The charged pions decay in ~10^-8 seconds into a muon and a neutrino, neutrinos will leave without interacting and muons will interact minimally electromagnetically,without depositing much energy. The energy that can be trapped is the electromagnetic ionization that the pions and muons leave in whatever material is used for the trapping of the energy. One would need detailed calculations to establish what type of material would trap most of the energy , but it will have to be a new design, from scratch. The difference lies in the kinetic energies of the products of the interaction: in fission they are low and the products can be trapped in ordinary matter because further decays are improbable. In an antiproton on matter reactor the kinetic energies are large and the charged products have to be trapped before the decay, while a new design is needed for the gammas of the pi0.
clarification after comment: Fission reactors have developed specific methods of turning the kinetic energy of the fission products into heat, this means specific materials suitable for this purpose. Fission works with energies of particles of the order of MeV, and a small part of that is kinetic energy. These heavy slow moving fragments can be stopped by ordinary materials, their kinetic energy absorbed by them.
The energy of the antimatter matter annihilation is almost 2 GeV with the average multiplicity of 5 pions it means that each pion gets on average 400 MeV. This energy is mainly kinetic, they are very light particles moving fast and different materials and methods would have to be used than the ones in a fission reaction.

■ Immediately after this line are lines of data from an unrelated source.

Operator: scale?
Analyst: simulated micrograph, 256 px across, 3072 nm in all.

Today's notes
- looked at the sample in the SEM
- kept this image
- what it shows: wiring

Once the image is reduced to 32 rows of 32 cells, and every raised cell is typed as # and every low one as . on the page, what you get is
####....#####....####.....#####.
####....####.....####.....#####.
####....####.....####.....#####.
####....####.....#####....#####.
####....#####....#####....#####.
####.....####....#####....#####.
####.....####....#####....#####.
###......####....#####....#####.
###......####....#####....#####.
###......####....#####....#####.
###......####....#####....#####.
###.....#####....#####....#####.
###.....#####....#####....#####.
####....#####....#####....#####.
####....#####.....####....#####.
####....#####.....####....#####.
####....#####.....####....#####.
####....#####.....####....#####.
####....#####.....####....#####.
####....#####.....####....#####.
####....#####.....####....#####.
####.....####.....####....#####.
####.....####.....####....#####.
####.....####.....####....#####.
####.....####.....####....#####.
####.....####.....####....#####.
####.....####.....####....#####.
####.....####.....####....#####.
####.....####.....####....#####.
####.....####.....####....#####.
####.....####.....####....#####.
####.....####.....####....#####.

In this bubble chamber picture we see lots of charged pions ( the chamber is transparent to the gammas of pi0) from the annihilation ,and the decay to a muon and an appropriate neutrino for one of them. The medium , probably liquid hydrogen, is not dense enough to contain the energy of the interaction. The objective for a reactor would be to absorb all the kinetic energy of the pions before their decay in 10^-8 seconds. Maybe magnetic fields would be necessary to trap them in suitable dense material so that their kinetic energy turns into ionization energy and finally heat. New technology is needed, is all I am saying, and maybe so expensive that the output would not be cost effective.